District Court of Appeal of Florida, First District
Apr 21, 1959
110 So. 2d 442 (Fla. Dist. Ct. App. 1959)


In Hutchinson, the First District Court of appeal took judicial notice that a 1959 salary of a conservation officer was such that a verdict of $5,000.00 for punitive damages "transcends the realm of punishment and results in economic castigation of the defendant."

Summary of this case from Atlas Properties, Inc. v. Didich


No. A-452.

April 7, 1959. Rehearing Denied April 21, 1959.

Appeal from the Circuit Court for Putnam County, P.B. Revels, J.

Richard W. Ervin, Atty. Gen., and T. Paine Kelly, Asst. Atty. Gen., for appellant.

Edward L. Bush, Palatka, for appellee.

This is a suit for damages based on a civil action of assault. The complaint alleged that the defendant "unlawfully, maliciously and feloniously assaulted the plaintiff" by aiming a pistol at him and "thereby causing the plaintiff to be in fear of bodily harm and life." There was no allegation of property damage and none proved.

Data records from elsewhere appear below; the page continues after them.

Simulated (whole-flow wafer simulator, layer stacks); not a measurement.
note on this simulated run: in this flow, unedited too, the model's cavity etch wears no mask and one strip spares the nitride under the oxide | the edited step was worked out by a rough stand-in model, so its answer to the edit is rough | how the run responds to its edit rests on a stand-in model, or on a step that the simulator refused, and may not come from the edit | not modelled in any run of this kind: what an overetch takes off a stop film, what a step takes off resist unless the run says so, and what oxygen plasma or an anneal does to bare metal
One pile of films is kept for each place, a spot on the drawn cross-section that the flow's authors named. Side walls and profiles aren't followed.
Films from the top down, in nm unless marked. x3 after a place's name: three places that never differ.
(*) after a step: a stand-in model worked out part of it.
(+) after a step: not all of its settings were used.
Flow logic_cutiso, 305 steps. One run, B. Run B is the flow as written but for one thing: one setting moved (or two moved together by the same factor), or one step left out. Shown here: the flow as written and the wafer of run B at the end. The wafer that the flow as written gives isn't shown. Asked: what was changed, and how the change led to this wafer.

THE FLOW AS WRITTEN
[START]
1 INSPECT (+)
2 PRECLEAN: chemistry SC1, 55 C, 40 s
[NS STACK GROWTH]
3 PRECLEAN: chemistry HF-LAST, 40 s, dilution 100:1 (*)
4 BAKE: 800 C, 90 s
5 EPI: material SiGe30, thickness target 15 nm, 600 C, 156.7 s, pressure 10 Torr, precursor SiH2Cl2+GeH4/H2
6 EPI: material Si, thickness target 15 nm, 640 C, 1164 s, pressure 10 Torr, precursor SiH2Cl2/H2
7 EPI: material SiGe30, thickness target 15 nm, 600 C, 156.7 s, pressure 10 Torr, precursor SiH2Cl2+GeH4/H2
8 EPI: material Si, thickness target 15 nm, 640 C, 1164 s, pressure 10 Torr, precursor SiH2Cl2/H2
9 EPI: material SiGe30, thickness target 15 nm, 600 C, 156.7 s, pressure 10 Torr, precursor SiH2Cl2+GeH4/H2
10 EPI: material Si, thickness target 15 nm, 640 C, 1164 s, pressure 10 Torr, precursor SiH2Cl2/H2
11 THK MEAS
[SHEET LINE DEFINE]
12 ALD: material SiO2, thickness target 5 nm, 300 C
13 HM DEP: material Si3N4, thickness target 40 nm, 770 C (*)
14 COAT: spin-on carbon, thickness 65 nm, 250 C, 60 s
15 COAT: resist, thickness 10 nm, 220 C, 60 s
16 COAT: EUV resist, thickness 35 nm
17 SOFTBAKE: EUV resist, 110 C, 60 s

The defendant was a Wildlife Officer with the State Game and Fresh Water Fish Commission in Putnam County, Florida. Upon being informed that some persons were engaged in "monkey fishing" on a nearby river, the defendant set out in his boat in an attempt to find the offenders. Shortly he recognized the plaintiff and another man engaged in the unlawful activity. The defendant was in his official uniform and was operating a patrol boat to which was attached a blinking red light. The plaintiff admitted that within 500 yards of his position he recognized the defendant whom he knew as a Wildlife Officer, but failed to yield to his commands to stop. The officer got close enough to grab onto the plaintiff's boat but in doing so he slightly crushed his hand which gave the plaintiff and his companion an opportunity to steer their boat away from him. As they drove away the defendant officer fired a shot at their motor, according to him "at close range but beyond the point of any danger of the bullets richocheting or hitting anybody. * * *" The plaintiff and his companion successfully fled from the officer, who returned to shore and swore out an affidavit for his arrest. The plaintiff was subsequently found not guilty of the charge.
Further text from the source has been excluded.